NEXT SUNDAY’S GOSPEL: LUKE 9: 18-24
TWELFTH SUNDAY IN ORDINARY TIME
USCCB link to all three readings
Once when Jesus was praying by himself,
and the disciples were with him,
he asked them, “Who do the crowds say that I am?”
They said in reply, “John the Baptist;
still others, ‘One of the ancient prophets has arisen.’”
Then he said to them, “But who do you say that I am?”
Peter said in reply, “The Christ of God.”
He scolded them
and directed them not to tell this to anyone.
He said, “The Son of Man must suffer greatly
and be rejected by the elders, the chief priests, and the scribes,
and be killed and on the third day be raised.”
Then he said to all,
“If anyone wishes to come after me, he must deny himself
and take up his cross daily and follow me.
For whoever wishes to save his life will lose it,
but whoever loses his life for my sake will save it.”

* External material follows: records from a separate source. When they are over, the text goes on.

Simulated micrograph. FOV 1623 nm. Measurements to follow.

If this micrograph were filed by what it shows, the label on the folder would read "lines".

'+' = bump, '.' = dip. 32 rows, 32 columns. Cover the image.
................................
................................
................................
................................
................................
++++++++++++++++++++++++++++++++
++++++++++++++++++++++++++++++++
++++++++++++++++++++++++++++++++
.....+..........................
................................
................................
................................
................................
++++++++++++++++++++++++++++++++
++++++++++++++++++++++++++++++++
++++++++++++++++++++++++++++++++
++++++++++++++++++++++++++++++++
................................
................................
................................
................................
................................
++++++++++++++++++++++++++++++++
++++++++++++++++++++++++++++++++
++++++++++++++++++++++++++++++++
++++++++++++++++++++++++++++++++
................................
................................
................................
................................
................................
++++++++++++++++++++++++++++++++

This weekend’s Gospel is remarkably rich; our house commentator this year, Joel Green, begins his treatment with the observation that this text marks the intersection, so to speak, of Jesus’ identity with the definition of Christian discipleship. (366ff) The text immediately prior to Sunday’s reading recounts the Mission of the Twelve, who are sent out geographically to proclaim the kingdom of God and to heal. They are evidently quite successful, and word of their mission reaches Herod, who wonders out loud about their identity and certainly that of their leader. (Green calls the Herod interjection a dark cloud on an otherwise sunny scene.) Upon returning, Jesus feeds the enthusiastic crowd with the bread and fish in his rendition of the miraculous feeding.
And so the stage is set for this Sunday’s Gospel, material which Luke clearly borrows from Mark’s earlier Gospel but which he alters in several key ways. Mark records the successful mission of the Twelve, too, but also notes that the success has not been totally enlightening, as they appropriate too much of their good fortune to their own efforts and not enough to the Father working through them. They do not yet understand the nature of the true disciple, a lesson that both Mark and Luke’s text here will attempt to remedy.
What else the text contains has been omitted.